LabVIEW
Why do FFT frequencies change when changing the #of samples (at same rate)? / Integration start values
Solved!
Dear All,
maybe I am mistaking somewhere, but there are two things I just don't understand. Maybe you can get me back on track, because I couldn't find any hints in the Forum.
I use an accelerometer and integrate acceleration to velocity I then feed to a FFT display.
1. I use a constant smapling rate, but can adjust the number of samples ("Measurement Time" x "Rate"). When I change the measurement time (number of samples) the frequencies I get from the FFT, like fundamental or harmonics, change at the same time. Going from 1s to 0.5s approx. halfs the fundamental frequency. This is odd because dt should stay the same because of the constant rate.
Am I overseeing something here?
2. Also, the amplitude of the fundamental frequency bounces from 0 to a value and back which I assume is because of the start condition of the integration. As I am looking for sinus wave forms and the accelerometer gives "0V" at no acceleration I am assuming that the default start condition of "0" was about right. Fiddling with the bandpass setting doesn't help. As I couldn't find anything in the forum, can anybody give me a hint how to set the start condition of the integration (or if this is because of anything else what this could be). I tried a feedback from the last value of the previous iteration, but then I just get a flat line (0).

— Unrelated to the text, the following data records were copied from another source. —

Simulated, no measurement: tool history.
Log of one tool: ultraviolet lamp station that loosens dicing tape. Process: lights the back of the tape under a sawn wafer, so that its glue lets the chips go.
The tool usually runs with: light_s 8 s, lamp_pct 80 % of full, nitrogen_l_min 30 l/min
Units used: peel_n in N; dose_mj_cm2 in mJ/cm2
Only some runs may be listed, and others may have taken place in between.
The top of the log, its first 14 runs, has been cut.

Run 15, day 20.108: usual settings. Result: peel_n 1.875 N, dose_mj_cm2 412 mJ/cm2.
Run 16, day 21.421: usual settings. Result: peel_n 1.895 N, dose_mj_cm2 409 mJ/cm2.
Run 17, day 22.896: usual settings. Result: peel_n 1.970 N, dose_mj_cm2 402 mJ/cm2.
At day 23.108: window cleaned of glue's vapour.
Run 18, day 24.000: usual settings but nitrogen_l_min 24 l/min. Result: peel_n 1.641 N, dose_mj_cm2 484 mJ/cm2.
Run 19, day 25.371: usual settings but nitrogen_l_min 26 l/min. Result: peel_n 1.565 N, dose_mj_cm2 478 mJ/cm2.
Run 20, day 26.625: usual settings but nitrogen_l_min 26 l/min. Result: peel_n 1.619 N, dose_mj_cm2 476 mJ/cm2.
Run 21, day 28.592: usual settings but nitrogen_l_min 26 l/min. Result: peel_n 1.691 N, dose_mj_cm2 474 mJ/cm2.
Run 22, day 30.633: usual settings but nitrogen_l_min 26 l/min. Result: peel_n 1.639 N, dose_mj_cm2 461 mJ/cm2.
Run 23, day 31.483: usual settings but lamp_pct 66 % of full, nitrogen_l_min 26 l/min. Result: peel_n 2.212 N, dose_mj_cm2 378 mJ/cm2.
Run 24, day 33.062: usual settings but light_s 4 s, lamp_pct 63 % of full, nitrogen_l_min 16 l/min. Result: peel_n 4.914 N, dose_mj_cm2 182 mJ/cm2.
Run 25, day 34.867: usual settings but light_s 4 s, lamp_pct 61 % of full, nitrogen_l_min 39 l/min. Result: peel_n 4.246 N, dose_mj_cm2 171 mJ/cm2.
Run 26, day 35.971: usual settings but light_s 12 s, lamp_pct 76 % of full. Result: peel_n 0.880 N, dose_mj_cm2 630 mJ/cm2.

The follwing reading (blue line) is already averaged over 15 values, but in fact the unfiltered reading goes from 0 to a value and back aso. The red line is what I get from another sensor I just use witout the integration.
I am not going to stare at a blurry truncated picture. If you want specific help, attach a simplified version of your VI. Make sure all controls have reasonable default data, then explain how you run it, what you see, and what you expect to see instead. Thanks!
Hello Doug,
good idea to use a test signal, and I did. It looks smooth and as it should be. See pictures attached.
Using the signals from the DAQ box (6216) and the accelerometer the integrated signals jump all over the place.
We recently replaced our RION accelerometer that gives velocity (mm/s) by a Kistler that gives V/g. With the RION everything worked perfectly. So I am assuming it has something to do with the integration. I tried to feed back the last X-Values as start values for the new integration.
Didn't make it better.
The accelerometer has a limit frequency of 26 kHz, so this should be good enough. I checked with NImax, and noise is about +/- 5mV around zero.
If you don't have other ideas how to set up filters (bandpass I have and tried all sorts of settings) or start conditions for the integration I would now check for electric interference to see if there are peaks that influence the signals.
Best Regards
Ralf
@Eisbein wrote:
Didn't make it better.
No, not for us, anyway!
We still need to stare at a severely truncated picture (now not even showing the FFT part!!). Why are you integrating the waveform (leading to a coercion dot) instead of the Y component? Why are wires going in all directions, some covered up by red circles? Why are you reversing the initial condition? When and where are the terminals for your local variables written?
The FFT will have the right "df" scaling if you correctly carry the "dt" across your code and do the math right. Simple as that.
Please attach a simplified version of your simulation code (with all typical values in all controls) and we can start giving advice. Right now, you are just wasting our time.
@Eisbein wrote:
- If you feel you're wasting your time, why do you even bother to reply? Don't get it. If you feel that VI's are mandatory, why haven't you just asked instead of offending people?
I am sorry if you feel offended. My posts are about the topic, not about you. Please read them once more with an open mind.
The quality of the responses and the time it takes to find a solution is directly dependent on the quality of the question. Attaching a useful demo VI at the beginning dramatically increases the chance for a quick and good answer by the top contributors. If it takes 24 hours (as in this case) to solve a trivial problem, it is very (very!!!) costly for your employer (at least at my wage, not sure about yours! 😄 ). Even if you found a "solution", maybe it is poor and inefficient. That's all there is to say. Good luck!
(You are talking to someone with more kudos than anyone and one of the three top solution authors. Statistically it is likely that I my advice is sound and potentially better than the answers you have received so far, or the "solution" you figured yourself.).